The Maurya Administration System was Efficient and Monarchical. The King of The Maurya Government was the head of the Mauryan Empire Administration.
The Mauryan Empire was founded by Chandragupta Maurya in 322 B.C. His expansion took advantage of the disruptions of local powers in the wake of the withdrawal westward by Alexander the Great’s armies.
The Adminsitration of Mauryan Empire was decentralized and the administrative powers were divided into convent administrative units. Though the Units were administered on common system, they were under a rigid central control.
The Mauryan Empire had an efficient and centralised administrative system. The Chief source of information regarding administration under the Mauryan Empire is Chanakya’s work, Arthashastra. Magasthenes also gives some information in his book, Indika.
- The king was the supreme power and source of all authority.
- He was assisted by a Council of Ministers. It was called ‘Mantriparishad’. The ministers were called ‘Mantris.’
- The council was headed by ‘Mantriparishad-Adhyakshya’ akin to the Prime Minister of today.
- Tirthas: the Highest category of officials in the administration. There were 18 Tirthas.
- Adhyakshya: Ranked next only to Tirthas. There were 20 Adhyakshyas. They had economic and military functions.

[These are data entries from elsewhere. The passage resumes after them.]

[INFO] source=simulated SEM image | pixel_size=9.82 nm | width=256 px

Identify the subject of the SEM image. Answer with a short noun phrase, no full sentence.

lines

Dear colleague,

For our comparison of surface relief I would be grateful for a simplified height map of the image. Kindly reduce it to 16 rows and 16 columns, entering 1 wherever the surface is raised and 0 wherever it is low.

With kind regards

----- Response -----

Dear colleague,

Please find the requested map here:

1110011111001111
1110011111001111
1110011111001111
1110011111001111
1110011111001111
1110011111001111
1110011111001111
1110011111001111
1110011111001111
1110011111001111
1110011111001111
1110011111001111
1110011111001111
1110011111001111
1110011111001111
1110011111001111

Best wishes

- Mahamattas: Higher ranking officials.
- Amatyas: High ranking officials almost like present-day secretaries. They had administrative and judicial roles.
- The Adhyakshyas were formed into a secretariat, which was divided into many departments.
- Arthashastra mentions many Adhyakshyas for commerce, storehouses, gold, ships, agriculture, cows, horses, city, chariots, mint, infantry, etc.
- Yuktas: Subordinate officers responsible for the king’s revenue.
- Rajjukas: Officers in charge of land measurement and boundary-fixing.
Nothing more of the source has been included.